The
prompt yesterday from PA was:
"...to write a sestina."Huh? A what?
Apparently, to write a sestina poem you need to pick 6 words, rotate them as the end words in 6 stanzas and then include 2 per of the words per line in your final stanza. BEWARE: THIS CAUSES MASSIVE HEADACHES. DON'T TRY THIS AT HOME WITHOUT A BOTTLE OF ASPIRIN NEARBY!
Click here for a really good tutorial on how to attempt a sestina.
We only have two more prompts left to go, thank goodness! It's getting painful....for me and I'm sure for my bloggy friends out there that are still reading my drivel! :-)
Really, this was super hard for me. The topic that's been running around in my mind is the fact that our good friends' house across the street just closed and new people are moving in this week. The new family took the old family's name off the mailbox yesterday and it made me very-very-super-sad. They've been out of the house for many months now, so I was surprised at how upset it made me. Blah.
Anyway, here's my six words:
family, house, first, remove, name, neighbors.

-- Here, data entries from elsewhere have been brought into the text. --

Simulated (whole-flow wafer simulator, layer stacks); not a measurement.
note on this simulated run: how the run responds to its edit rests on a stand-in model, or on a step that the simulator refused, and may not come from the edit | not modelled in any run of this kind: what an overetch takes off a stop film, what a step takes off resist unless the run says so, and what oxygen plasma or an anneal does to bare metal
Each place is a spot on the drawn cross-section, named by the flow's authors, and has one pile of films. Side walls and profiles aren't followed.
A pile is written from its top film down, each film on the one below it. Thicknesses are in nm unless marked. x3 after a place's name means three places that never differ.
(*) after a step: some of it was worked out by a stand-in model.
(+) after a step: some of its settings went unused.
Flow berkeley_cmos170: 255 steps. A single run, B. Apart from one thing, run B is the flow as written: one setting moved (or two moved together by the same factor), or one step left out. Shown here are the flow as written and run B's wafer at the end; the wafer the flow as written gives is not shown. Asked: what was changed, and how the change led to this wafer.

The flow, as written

Yellow HouseToday I watched a new family
move into the big yellow house
across the street. The very first
thing they did was to remove
from the mailbox the name
of our previous neighbors.
Slowly I’m sure the new neighbors
will become friends of our family.
We’ll get to know their names,
their plans for changing the house,
which trees they will remove,
what bushes they will plant first.
But, honestly right now, just at first,
I’d rather not meet new neighbors.
I’d really rather they didn’t remove
the marks left by the other family.
Don’t worry, I know it’s their house –
that it’s right to change the name.
But I don’t even
know their names
yet. Not their last, nor their first.
I wonder if they will love this house
as much as our old neighbors?
Will they bring up a large family
here or be quickly on the move?
From a window I watch burly movers
cart boxes marked with the names
of each place they belong - family
room, kitchen, den. A good neighbor,
I suppose, would ask to help out at first –
bake cookies, an offering to the new home.
And so I sit restless in my own house.
It’s hard to make myself go, make a move.
I miss my old friends, my old neighbors.
I knew them so well – not just names,
but so much more. Even at the very first
they were like missing pieces of family.
Yes, I’ll go to the new neighbor’s yellow house,
meet their family, offer to help with the move,
learn their names. It will just be hard at first.